SQL Functions Documentation
_¶
_( [ddl type], [nullable] ) provides PlaceHolders for lambda functions to allow partial application, use them in place of actual values or expressions to either change arity or allow use in _lambda_.
The default type is Long / Bigint, you will have to provide the types directly when using something else. By default the placeholders are assumed to be nullable (i.e. true), you can use false to state the field should not be null.
Tags:
- lambda
_lambda_¶
_lambda_( user function ) extracts the Spark LambdaFunction from a resolved user function, this must have the correct types expected by the Spark HigherOrderFunction they are parameters for.
This allows using user defined functions and lambdas with in-built Spark HigherOrderFunctions
Tags:
- lambda
agg_Expr¶
agg_Expr( [ddl sum type], filter, sum, result) aggregates on rows which match the filter expression using the sum expression to aggregate then processes the results using the result expression.
You can run multiple agg_Expr's in a single pass select, use the first parameter to thread DDL type information through to the sum and result functions.
Tags:
- aggregate
as_uuid¶
as_uuid(lower_long, higher_long) converts two longs into a uuid. Note: this is not functionally equivalent to rng_uuid(longPair(lower, higher)) despite having the same types.
Tags:
- longs
big_Bloom¶
big_Bloom(buildFrom, expectedSize, expectedFPP) creates an aggregated bloom filter using the buildFrom expression.
The blooms are stored on a shared filesystem using a generated uuid, they can scale to high numbers of items whilst keeping the FPP (e.g. millions at 0.01 would imply 99% probability, you may have to cast to double in Spark 3.2).
buildFrom can be driven by digestToLongs or hashWith functions when using multiple fields.
Alternatives:
Tags:
- bloom
callFun¶
callFun( user function lambda variable, param1, param2, … paramN ) used within a lambda function it allows calling a lambda variable that contains a user function.

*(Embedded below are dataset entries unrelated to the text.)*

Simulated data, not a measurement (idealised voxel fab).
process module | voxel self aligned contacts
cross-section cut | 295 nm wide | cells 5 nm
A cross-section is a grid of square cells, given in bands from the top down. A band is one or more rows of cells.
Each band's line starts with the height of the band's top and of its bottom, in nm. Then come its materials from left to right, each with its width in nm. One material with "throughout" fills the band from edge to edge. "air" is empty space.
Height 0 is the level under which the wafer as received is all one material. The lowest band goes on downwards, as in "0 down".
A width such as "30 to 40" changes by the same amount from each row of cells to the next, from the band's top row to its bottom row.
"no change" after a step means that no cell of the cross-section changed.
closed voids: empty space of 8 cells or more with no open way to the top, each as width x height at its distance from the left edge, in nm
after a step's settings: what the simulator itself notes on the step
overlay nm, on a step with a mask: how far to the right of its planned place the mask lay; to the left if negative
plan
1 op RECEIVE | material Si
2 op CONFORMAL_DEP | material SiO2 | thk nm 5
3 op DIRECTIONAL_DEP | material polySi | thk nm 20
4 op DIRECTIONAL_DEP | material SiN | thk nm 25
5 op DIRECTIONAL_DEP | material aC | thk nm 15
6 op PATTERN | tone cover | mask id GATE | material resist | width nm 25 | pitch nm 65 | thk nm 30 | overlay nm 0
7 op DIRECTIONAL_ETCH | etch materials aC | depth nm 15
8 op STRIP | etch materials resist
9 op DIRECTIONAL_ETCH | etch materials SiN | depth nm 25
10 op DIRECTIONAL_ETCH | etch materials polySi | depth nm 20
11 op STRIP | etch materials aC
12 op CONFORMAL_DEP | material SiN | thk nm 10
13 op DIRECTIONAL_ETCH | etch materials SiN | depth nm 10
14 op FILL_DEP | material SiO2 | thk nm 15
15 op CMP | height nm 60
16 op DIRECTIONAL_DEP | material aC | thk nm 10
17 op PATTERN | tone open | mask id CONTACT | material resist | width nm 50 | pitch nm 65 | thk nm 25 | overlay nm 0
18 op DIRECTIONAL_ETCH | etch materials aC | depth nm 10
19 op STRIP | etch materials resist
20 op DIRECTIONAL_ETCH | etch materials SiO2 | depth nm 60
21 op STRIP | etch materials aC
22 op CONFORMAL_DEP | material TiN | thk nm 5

Used from the top level sql it performs a similar function expecting either a full user function or a partially applied function, typically returned from another lambda user function.
Tags:
- lambda
coalesce_If_Attributes_Missing¶
coalesce_If_Attributes_Missing(expr, replaceWith) substitutes expr with the replaceWith expression when expr has missing attributes in the source dataframe. Your code must call the scala processIfAttributeMissing function before using in validate or ruleEngineRunner/ruleRunner:
val missingAttributesAreReplacedRS = processIfAttributeMissing(rs, struct)
val (errors, _) = validate(struct, missingAttributesAreReplacedRS)
// use it missingAttributesAreReplacedRS in your dataframe..
Tags:
- rule
coalesce_If_Attributes_Missing_Disable¶
coalesce_If_Attributes_Missing_Disable(expr) substitutes expr with the DisabledRule Integer result (-2) when expr has missing attributes in the source dataframe. Your code must call the scala processIfAttributeMissing function before using in validate or ruleEngineRunner/ruleRunner:
val missingAttributesAreReplacedRS = processIfAttributeMissing(rs, struct)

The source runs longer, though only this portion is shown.